What was the seed that began Honesty and Lies?
Honestly, I can’t remember what it was exactly. A mixture of things, I think. I’ve always loved London and am fascinated by its history. I recently took a trip to Greenwich and a boat back along the Thames to Southwark. I think that had a lot of influence as you get a very different perspective of London from the water. I’ve also been wanting to write something through two different points of view for a while and the contrast of rich versus poor, appearance versus reality, honesty versus lies seemed to fit perfectly into the court of Queen Elizabeth I.
This is your 6th novel. What do you know now that you wish you’d known before Elen’s Island?
That you should define what success is for you as a writer and not compare yourself with anyone else. It’s not a linear path and there are huge emotional ups and downs. I’ve been extraordinarily lucky and I’m very grateful, but I have had lots of times when writing has been hard for many different reasons. I now define my success as a writer by my dedication to telling the story in the best way I can. That’s the only thing I can control and really, it’s the most important part.
As Wales’ inaugural Children’s Laureate, you travelled the country inspiring hundreds of children to read and write. You must have learned some lessons yourself?
Absolutely. It reaffirmed my belief that stories connect generations. I also learned that young people are endlessly creative and courageous and that made me challenge myself more. They taught me to take risks and to laugh at myself when something failed. If you are failing, you are trying. They’ve also taught me about individuality and how it should be celebrated. One group of young people made me a thank you card which advised me to ‘stay weird’. It’s one of my favourite possessions.
What is your writing routine?
I laughed when I read this question. I’m not very good at routines. For a while, I tried to kid myself that I had a routine but really, I was just aspiring to be an organised writer. I’d keep reading about other writer’s routines and thinking, yes, that sounds like the right way to do it! Then I’d get up at the crack of dawn and write and think, yes, I am better at this time, until that pattern dwindled. Then I’d try writing late at night until that dwindled too. Eventually I just accepted that my writing routine is a bit haphazard, I’m afraid. I spend long periods of time thinking and then I’ll write something in bursts. It always seems like a minor miracle when I’ve managed to finish a story.

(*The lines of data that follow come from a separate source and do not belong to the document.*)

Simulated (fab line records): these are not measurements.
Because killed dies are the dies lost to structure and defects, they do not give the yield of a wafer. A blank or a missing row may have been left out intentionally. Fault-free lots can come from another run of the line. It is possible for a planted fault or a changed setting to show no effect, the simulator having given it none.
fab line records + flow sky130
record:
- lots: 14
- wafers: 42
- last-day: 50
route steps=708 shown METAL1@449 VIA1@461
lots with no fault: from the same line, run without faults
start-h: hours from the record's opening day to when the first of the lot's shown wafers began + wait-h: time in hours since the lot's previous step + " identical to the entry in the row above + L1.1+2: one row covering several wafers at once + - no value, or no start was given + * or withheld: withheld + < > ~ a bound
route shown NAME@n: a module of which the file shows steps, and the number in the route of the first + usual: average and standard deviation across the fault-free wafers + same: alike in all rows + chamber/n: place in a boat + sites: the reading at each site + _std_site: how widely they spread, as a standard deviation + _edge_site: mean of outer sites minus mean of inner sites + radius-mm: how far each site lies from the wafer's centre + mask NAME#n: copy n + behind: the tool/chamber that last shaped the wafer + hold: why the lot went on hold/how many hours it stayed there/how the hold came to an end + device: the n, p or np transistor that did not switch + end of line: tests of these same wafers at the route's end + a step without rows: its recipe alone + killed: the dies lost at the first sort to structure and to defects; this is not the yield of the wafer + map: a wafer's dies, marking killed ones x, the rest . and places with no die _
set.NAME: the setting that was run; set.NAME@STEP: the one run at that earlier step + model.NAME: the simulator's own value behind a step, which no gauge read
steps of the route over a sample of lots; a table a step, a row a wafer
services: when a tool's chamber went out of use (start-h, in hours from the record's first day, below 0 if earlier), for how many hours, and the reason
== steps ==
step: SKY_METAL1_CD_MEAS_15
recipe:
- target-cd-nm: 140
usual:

Honesty and Lies is brilliant, and totally brings into focus a relationship between two girls. Interplay between characters and particularly the development of friendships is a common theme for you. Did you enjoy writing these characters?
Thank you so much! I’m so glad you enjoyed it. I loved creating Honesty and Alice. Creating different characters is one of my favourite parts of writing. These two were particularly fun because they are both flawed in different ways. I always give my characters a really hard time and I felt really guilty to put them through so much! That’s why their friendship was so important. Together they are strong. They are so real to me, and it was very difficult to leave them behind.
What is your favourite period in history? Why?
Ooh, I’m not sure. I loved writing about the Elizabethans, but I also loved writing Gaslight which is set in Victorian Cardiff. I’m a big fan of historical fiction so am reading lots about different periods of history at the moment. This is a tricky question. Can I go for the 1980s? My niece learned about the TV adverts from the Eighties as part of her homework once and it was so strange to think of my own childhood as ‘history’. That was a good lesson for me. It made me remember that people from history were real people. I mean, I knew it, but it brings it home every time I think about it.
What do you hope young readers will get out of Honesty and Lies?
I’m really hoping they’ll enjoy the story if they love historical fiction and that it will give them a taste for it if they haven’t read any before. There is so much wonderful historical fiction out there and if this book opens the door to the past for even one young reader, then my work is done!
Which of your characters is most like you?
That’s a really difficult question – I can see elements of me in both. I think probably Alice though. She keeps a lot on the inside and gets irritated easily because she is worrying. I’m a worrier too! She also chooses to be kind at every opportunity, and I hope that I do the same. Alice has a quiet nature and that’s one of the qualities I like most about her and about myself too.
What books can you recommend for fans of Honesty and Lies?
Flight and Safe by Vanessa Harbour are great historical reads. Anything by Emma Carroll, Lucy Strange, Lesley Parr, Catherine Johnson, Phil Earle or Kiran Millwood Hargrave.
If you want a pre-order I’m really looking forward to Rhian Tracey’s forthcoming book, ‘I. Spy’.
What are you excited about right now?
I may have some exciting book news on the way, but my lips are sealed!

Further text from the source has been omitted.